Why take the backroads?
Looking towards the La Sal Mountains along Hwy 128 outside Moab, UT
Robert’s Prairie Dog Town on the Sage Creek Rim Road
What dusty dirt road started it all?
The year is 2007.
The vehicle is a 1999 Toyota Sienna Minivan.
The place is Badlands National Park, South Dakota.
My family stood where the unpaved Sage Creek Rim Road met the main park road. Five miles away lay an extensive prairie dog town. I advocated fiercely for the ten mile detour, but lacking a driver’s license at age 12, I was at the mercy of the others. After weighing the risks (and rewards) of a ten mile detour to see the iconic rodent of the west, a conclusion was reached that we didn’t have such exotic creatures in Missouri and pressed onward.
Turns out that yes, the family minivan did make it and the prairie dogs were cute, but something else was made too… an unforgettable impression on my mind. Out there on the Sage Creek Rim, with the tires crunching on gravel and dust billowing out behind us, the crowds fell away as the pavement stopped. Gone were any RV’s or jam-packed overlooks. Out there in the dirt, the sky seemed a little bigger. The eroded badlands a little more dramatic. The wildlife a little more wild. The horizon pushed back into the haze behind the furthest ridges of the distant pinnacles and hills.

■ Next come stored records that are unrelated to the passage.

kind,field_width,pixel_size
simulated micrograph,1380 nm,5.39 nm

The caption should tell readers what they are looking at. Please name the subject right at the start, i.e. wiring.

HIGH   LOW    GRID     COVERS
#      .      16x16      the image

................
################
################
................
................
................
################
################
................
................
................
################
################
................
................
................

An isolated, dusty ribbon of dirt stretching into the horizon beckons me. What lies around the bend? What vista will be unveiled over that rise? Whether on four wheels or my own two feet, lonely ribbons of trail speak to me inviting me to explore their secrets. What scene of natural beauty or forgotten ruins of the past await discovery? Exploring the lightly traveled backroads of our world whether in remote wilderness areas or crumbling corners of our human world affords a sense of discovery that becomes harder and harder to find in a world that is ever more civilized. Through my photography and writing, I hope to share some sense of the feeling of discovery found in my wanderings.
En route to a fire lookout tower somewhere in Lassen National Forest, CA. Film photo from June 2018.